John Guillaumier paints a vivid and beautiful picture of ‘shops gone past’ in his article ‘The decline of community’ (April 1). However, he equates the slump of the high street with isolationism, which is surely a mistake.

The reasons why so many independent shops and roadside vendors have closed down have more to do with economics and working patterns than a breakdown in the social order.

First, bread, fish and vegetable door-to-door vendors tend to turn up at inconvenient times when everybody is preparing to go to work or has already left.

Second, scale and the price of imports give large and international retail chains a considerable edge over small shops.

Third, doing errands in an air-conditioned shopping centre, which opens till late at night, is more comfortable than traipsing around the village in unbearable weather while trying to stick to the idiosyncratic schedules of mom-and-pop shopkeepers.

Fourth, thanks to online shopping, we can have most goods delivered to our front door at the click of a button.
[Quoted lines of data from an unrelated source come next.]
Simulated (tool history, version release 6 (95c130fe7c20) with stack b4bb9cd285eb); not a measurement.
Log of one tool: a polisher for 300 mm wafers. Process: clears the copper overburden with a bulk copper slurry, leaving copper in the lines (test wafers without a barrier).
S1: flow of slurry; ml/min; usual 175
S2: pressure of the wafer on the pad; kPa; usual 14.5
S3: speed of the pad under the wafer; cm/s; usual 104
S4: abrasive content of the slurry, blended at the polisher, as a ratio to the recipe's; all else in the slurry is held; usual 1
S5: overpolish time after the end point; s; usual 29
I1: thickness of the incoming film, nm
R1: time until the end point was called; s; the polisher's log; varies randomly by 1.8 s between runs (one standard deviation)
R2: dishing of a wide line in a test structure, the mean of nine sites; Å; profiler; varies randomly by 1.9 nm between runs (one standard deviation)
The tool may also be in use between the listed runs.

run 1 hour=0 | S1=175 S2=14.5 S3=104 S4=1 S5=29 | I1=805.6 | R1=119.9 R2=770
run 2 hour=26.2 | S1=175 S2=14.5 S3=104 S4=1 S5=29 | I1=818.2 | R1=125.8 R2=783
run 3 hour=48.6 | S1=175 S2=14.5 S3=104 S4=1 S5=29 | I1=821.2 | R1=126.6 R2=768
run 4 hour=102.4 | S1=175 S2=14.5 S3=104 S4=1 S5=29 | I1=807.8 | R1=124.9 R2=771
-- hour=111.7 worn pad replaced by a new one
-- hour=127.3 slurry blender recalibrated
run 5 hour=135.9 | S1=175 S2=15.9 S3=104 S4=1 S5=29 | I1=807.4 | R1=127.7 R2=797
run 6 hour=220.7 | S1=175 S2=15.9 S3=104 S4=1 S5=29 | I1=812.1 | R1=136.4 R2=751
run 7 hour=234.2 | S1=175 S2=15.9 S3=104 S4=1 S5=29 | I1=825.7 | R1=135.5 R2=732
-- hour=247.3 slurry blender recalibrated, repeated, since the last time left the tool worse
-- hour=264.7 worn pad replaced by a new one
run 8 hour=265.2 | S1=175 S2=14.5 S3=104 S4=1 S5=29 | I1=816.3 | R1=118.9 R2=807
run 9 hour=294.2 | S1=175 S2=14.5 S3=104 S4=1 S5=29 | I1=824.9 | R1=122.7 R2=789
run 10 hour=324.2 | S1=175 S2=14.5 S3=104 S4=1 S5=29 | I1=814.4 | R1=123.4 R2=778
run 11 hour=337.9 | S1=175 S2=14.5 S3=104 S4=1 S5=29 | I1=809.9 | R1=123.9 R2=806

As for community spirit, it has not so much declined as shifted. People regularly travel far from their hometown to visit the cafés that best suit their tastes, the housewives who used to “gossip while they did their purchases” are now having discussions with their colleagues around the water-cooler and friendships flourish in chat rooms and apps all over the internet.

Poets, painters and writers might always prefer the romance and splash of colour that the quirky shopkeeper and the busy street market bring to the neighbourhood but, as much as we all miss our favourite shops from our childhood, if we truly want to get to grips with modern social phenomena, we need to go beyond wallowing in nostalgia.